Play it if: you have a strong love for the old Infocom classics and want to re-live the experience with a slightly shinier veneer.
Don't play it if: you expect the narrative element of the story to be developed in much of any sense.
Maybe we've been spoiled by modern IF. My first experiences with the medium were on Ye Olde Classics such as Zork and Planetfall, but it wasn't very long before I stumbled onto the more contemporary literature and, to be honest, I haven't really looked back since. I can handle basically anything up to fifteen years old, and before that it tends to get a little rocky in terms of whether or not I'm likely to have the patience to enjoy it.

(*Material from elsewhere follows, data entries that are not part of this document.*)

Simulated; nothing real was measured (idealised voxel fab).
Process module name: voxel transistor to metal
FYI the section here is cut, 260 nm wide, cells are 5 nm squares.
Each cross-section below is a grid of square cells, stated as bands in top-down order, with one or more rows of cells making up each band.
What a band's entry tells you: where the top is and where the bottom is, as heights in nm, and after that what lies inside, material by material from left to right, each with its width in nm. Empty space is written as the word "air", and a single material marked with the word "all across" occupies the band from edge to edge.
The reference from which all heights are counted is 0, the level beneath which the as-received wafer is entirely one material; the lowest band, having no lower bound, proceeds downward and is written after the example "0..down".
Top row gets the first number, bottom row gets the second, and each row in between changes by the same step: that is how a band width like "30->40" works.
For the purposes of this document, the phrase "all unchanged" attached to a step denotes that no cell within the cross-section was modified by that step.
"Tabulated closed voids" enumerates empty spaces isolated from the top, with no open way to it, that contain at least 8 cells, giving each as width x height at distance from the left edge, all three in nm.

The shame of playing Sherbet is that it feels like a bit of a bait-and-switch. At first, it looks like this is going to be a creatively structured game: you're limited to a single location, there's strong effort being put into describing objects, characters, the passage of time. The hints menu has a fairly detailed explanation of the world the game inhabits. The main character is actually a character - yes, not a very vivid one, but bearing the signs of personality nonetheless.
Then you do a thing, and basically all of that goes away. And with what is it replaced? A sprawling, disconnected, Zorkian cave adventure starring our old amorphous friend AFGNCAAP.
Enthusiasts of Zorkian gameplay will be delighted. Me, not so much.
It feels a bit churlish to express this sort of disappointment at a work by Graham Nelson - who kind of literally wrote the book on IF. Nevertheless, Sherbet feels like two entirely different games stuck together: a detailed fantasy story of political intrigue with a comedic touch, and a standard (though not uncreative) under-implemented hunt-the-treasure romp.
A certain someone compared IF to a narrative at war with a crossword. A more accurate statement would be that the process of writing IF is like a narrative at war with a crossword - IF itself should be a harmonious relationship between the two. As it is, the relationship between the narrative and puzzles here is not unlike a tense Cold War-esque standoff: they flirt with reconciliation, but never get there before one side runs out of steam and lets the other have the last laugh.
Sherbet could have been enjoyable, excellent even, as a tale of diplomatic intrigue. It could have been enjoyable, excellent even, as a loving homage to Zork. As both, it's the result of crashing a Ferrari into an Aston Martin to get a super-car: in practice, you just get a rather disappointing mess.
The three stars are for the puzzles, which are creative and worthy of the tradition they inhabit, as well as the writing, which is sharp, witty, and evocative (when it knows what it's about).